Upon the death of Alexey II in
December 2008, Metropolitan Kirill was elected Patriarch. For twenty years, he
had served as Chairman of the Russian Orthodox Church’s Department for External
Relations, the Church’s “foreign minister,” so he was the Vatican’s main
post-communist interlocutor and known by Cardinal Joseph Ratzinger.
Kirill, age
78, is a sophisticated man with deep standing at home. His father and
grandfather (who was arrested by the Soviets in 1933 for capitalizing the word
“God”) were Orthodox priests, as is his brother, a theology professor; his
mother was a German language teacher. In 1971, Kirill was posted to Geneva to
serve as the Russian Orthodox Church’s representative to the World Council of
Churches, the preeminent global ecumenical forum founded in 1948 with some 350
Christian member churches, though the Catholic Church chose observer status.
Kirill and Benedict shared an
analysis of the risks threatening the West. They both believed that Western
culture depends on its Christian foundation for the precepts of virtue, which
guarantee freedom. For these men, who lived through totalitarian and authoritarian
oppression, rampant secularism and moral collapse signal a dangerous
instability that can invite new forms of tyranny. They are also wary of radical
Islam, and its threat to minority Christian populations around the world.

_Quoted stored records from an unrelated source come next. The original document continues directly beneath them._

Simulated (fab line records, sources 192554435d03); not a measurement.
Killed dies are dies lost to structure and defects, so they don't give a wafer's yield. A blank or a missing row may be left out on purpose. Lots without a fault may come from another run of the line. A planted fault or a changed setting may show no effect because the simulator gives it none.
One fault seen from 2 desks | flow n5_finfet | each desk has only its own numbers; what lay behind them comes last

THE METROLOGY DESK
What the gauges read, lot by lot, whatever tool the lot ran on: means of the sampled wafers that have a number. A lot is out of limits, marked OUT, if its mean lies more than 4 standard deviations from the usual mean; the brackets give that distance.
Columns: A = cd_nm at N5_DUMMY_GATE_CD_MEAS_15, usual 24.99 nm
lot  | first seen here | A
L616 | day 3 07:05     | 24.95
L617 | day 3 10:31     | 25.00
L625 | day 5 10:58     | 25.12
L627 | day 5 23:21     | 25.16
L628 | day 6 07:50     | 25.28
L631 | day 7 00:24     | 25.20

Of course, Patriarch Kirill advanced
his ideas from a position of strength: The Russian Orthodox Church experienced
a renaissance after the collapse of Communism.[5] It
also became closely allied with political power, giving the Church muscle and
relevance. As cooperation began to flourish under the Church leaders — the
Vatican sponsored a “Day of Russian Culture and Spirituality;” the Orthodox
countered by organizing a concert dedicated to Benedict — political relations
between the Russian state and Vatican City also gained ground.
Not only did
warmth between the churches facilitate this agreement, but continuous cordial
relations between President Vladimir Putin and Pope Benedict paved the way.
They met at the Vatican in March 2007, conversing in the pontiff’s native
language. Putin speaks German fluently, because he learned it at home and lived
in Dresden for several years while working for the KGB (Gray 2024). During the
visit, according to a U.S. Embassy cable released through Wikileaks, Putin
pledged his government would “do all it can to favor dialogue between the two
churches.” Two years later, Russian President Dmitri Medvedev (2008-2012) and
Benedict met in Rome and announced the imminent exchange of ambassadors as a result of full diplomatic recognition between the two
countries (AsiaNews 2009).
Despite
wars, historically, German-Russian relations have been
marked by mutual respect, even admiration. Several Tzars were ethnic Germans.
Poland (Catholic) and Russia (Orthodox), on the other hand, have been enemies
for centuries. Thus, under John Paul II and Benedict respectively, the
coincidence of birth both delayed and advanced diplomacy.
VII. A Catholic-Orthodox
Breakthrough in Poland
Because the
Vatican influences the attitudes of Catholic Churches around the world, the
newfound communication between Rome and Moscow influenced relations between the
Catholic Church in Poland and the Russian Orthodox. In 2012, recommended by
Benedict, the Roman Catholic bishops of Poland and the Russian Orthodox
Patriarch signed a joint message urging people of both nations to join them in
pursuit of reconciliation, premised on overcoming “mutual prejudice.” It was
the first time a Russian patriarch had ever visited modern Poland, and it was
an event of great public interest, even broadcast live on Polish TV.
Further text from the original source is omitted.